NASCAR didn’t just make some tweaks to its playoff and qualifying formats during the offseason.
The organization overhauled both, issuing announcements about each change about a week apart in late January.
NASCAR, however, did more than make announcements. The organization made a statement.
This is a governing body, it essentially said, that is more than willing to shake up the status quo so that the sport moves forward against ever-increasing competition for the entertainment dollar in what remains a tough economy.
No one at NASCAR might put the reason for such moves in those exact terms, but no executive in any sport wants to cede ground in trying to capture public attention.
“We’ve been on a fast track to make some changes that enhance competition, give the fans at the racetracks more content and try to improve the product,” said Robin Pemberton, NASCAR vice president for competition and development. “Both of these changes, I think, meet our expectation.”
NASCAR made several notable changes to the Chase for the Sprint Cup. The field increases from 12 to 16 drivers in what will be an elimination format. Under the old format, all 12 drivers were eligible for the series championship all the way to the end, provided they were still mathematically in the running.
The first three races in the new playoff system whittle the field to 12 drivers, the next three to eight and the following three to four. Those final four racers compete for the series championship on Nov. 16 at Homestead-Miami.
Determining the top 16 also no longer will be strictly on points. The top 15 drivers in victories over the first 26 races make the field, and the 16th spot will go to the leader in points without a win.
Because of the added emphasis on winning, that makes races such as Sunday’s Kobalt 400 at Las Vegas Motor Speedway even more important. The winner takes a major step toward making the Chase.
There was no crystallizing moment, Pemberton said, when NASCAR decided to make changes to the Chase, saying it was a process going back several years. NASCAR ran the idea of altering the format by race teams as well as fans in focus groups.
But a moment did come when NASCAR officials realized the time for moving forward with such a plan had come.
They had been disappointed by the lack of drama in late-season races, but saw in 2011 what a showdown could mean to the sport when Tony Stewart rallied to beat Carl Edwards in the final event to capture the Sprint Cup title. NASCAR received a lot of attention for Stewart’s daring comeback after twice being in the back of the field, giving the sport the satisfying ending officials badly wanted.

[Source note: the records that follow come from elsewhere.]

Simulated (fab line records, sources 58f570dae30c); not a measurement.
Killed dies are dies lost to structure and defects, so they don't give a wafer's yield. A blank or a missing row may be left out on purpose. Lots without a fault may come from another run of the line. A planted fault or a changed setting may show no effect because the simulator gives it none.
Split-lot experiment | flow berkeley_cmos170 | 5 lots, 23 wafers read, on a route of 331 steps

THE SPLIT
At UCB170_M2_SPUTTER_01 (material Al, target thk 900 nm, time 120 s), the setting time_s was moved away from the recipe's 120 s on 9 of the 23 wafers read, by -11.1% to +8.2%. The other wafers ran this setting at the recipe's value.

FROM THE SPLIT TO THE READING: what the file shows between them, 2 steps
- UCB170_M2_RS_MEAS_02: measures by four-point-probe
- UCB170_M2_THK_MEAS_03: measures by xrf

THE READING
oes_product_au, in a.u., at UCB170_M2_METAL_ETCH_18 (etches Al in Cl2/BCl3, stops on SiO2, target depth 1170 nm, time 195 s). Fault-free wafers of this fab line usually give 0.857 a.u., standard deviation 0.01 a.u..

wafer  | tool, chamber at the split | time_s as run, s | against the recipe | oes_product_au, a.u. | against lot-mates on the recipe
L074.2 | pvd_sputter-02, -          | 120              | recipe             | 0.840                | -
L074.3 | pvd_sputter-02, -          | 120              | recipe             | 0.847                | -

“Trying to generate that feeling at the end of the year, we tried to build on that,” Pemberton said. “I think (that race) confirmed that you need a title race in the last race of the season (which) was better for everybody.”
The qualifying format also will be strikingly different, with NASCAR switching to an elimination system favored by IndyCar and Formula One. NASCAR had used single-car qualifying to set its field, but now every car will take to the track in more of a race-like atmosphere.
Las Vegas Motor Speedway will be the first site to use the new system for tracks at least 1.25 miles long. Friday’s qualifying will consist of three segments — a 25-minute session to pare the number to the top 24 cars, and then 10- and five-minute runs to finalize the field.
Shorter tracks will use two qualifying segments.
“We wanted to get something that’s a little more exciting, something that (the tracks) could sell,” Pemberton said. “But there are advantages to it also. When you look across the entire season, there are some times that when we qualified, these formats would take in excess of three hours if you’re at a superspeedway.”